If you were watching the Dow today you would have thought the Fed meeting was yesterday. With a high of exactly 10900 and a gain of +198 the Dow, you would have thought traders were celebrating a -.75% rate cut. The euphoria was due to comments from several Fed watchers that the Fed could actually cut rates more than the expected 50 basis points. Unfortunately the excitement has not rubbed off on the Nasdaq. After trading in a very tight 45 point range the Nasdaq finally closed positive, okay only a +.01 but it counts.

The Dow was up strongly but volume was mediocre at only 1.1 billion. The Nasdaq did manage to trade over two billion shares without going anywhere. This no loss profit taking is boring but much better than the alternative. The Dow was boosted by NYSE:PG which beat estimates by a penny and AT&T closed at a three month high. Only five Dow stocks lost ground and those included NYSE:BA -.31, Nasdaq:INTC -.06, Nyse:MCD -.70, Nasdaq:MSFT -1.13 and Nyse:WMT -.43. The biggest gainers were Nyse:MMM +4.11, PG +4.25 and Nyse:DD +2.25. The excitement was of course based on expectation of a strong rate cut on Wednesday.

While most traders feel the worst earnings are behind us there were several bombs after the close. Nasdaq:AMZN announced their earnings which were in line with the already reduced expectations but then warned that revenue would be down not only for next quarter but for the year. Amazon is also closing two of their new distribution centers and laying off 1300 employees. They still are projecting the fourth quarter of 2001 as their first profitable quarter but analysts are skeptical. Projecting ultimate profitability to be only in the range of 10% of revenue it may cause investors to rethink AMZN as a buy and hold. There are so many other great stocks that are growing +50% to +100% per year and are making huge profits. Why would you want to own a ten percent gainer?

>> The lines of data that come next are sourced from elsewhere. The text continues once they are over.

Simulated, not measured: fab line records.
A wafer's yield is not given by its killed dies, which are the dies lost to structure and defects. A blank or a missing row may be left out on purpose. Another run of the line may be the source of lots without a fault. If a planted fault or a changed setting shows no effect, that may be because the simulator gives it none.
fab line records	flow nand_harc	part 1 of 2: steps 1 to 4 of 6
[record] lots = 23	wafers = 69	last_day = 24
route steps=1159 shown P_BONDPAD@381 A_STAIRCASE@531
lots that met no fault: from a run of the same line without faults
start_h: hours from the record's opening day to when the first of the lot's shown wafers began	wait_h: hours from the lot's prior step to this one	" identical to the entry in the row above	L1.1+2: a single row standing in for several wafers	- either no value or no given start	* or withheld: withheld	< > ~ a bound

Nasdaq:ADBE warned after the bell that conditions in the last month had deteriorated drastically and economic weakness was impacting all product segments. They had previously said business was strong but that appears to have changed. ADBE lost -$10 in after hours.

NYSE:NOK was the last of the three largest cell phone handset manufacturers to lower projections going forward. Nokia had been viewed as the bright spot in the business but the warnings this morning knocked over -$3 off the price before bargain hunters stepped in. Down only -1.71 at the close to $35.26, analysts were calling this a buying opportunity for long term investors. The damage is done and the downside is limited to around $30. That may be but $30 is better than $35 in my book. Sales growth of 35% is still projected by Nokia.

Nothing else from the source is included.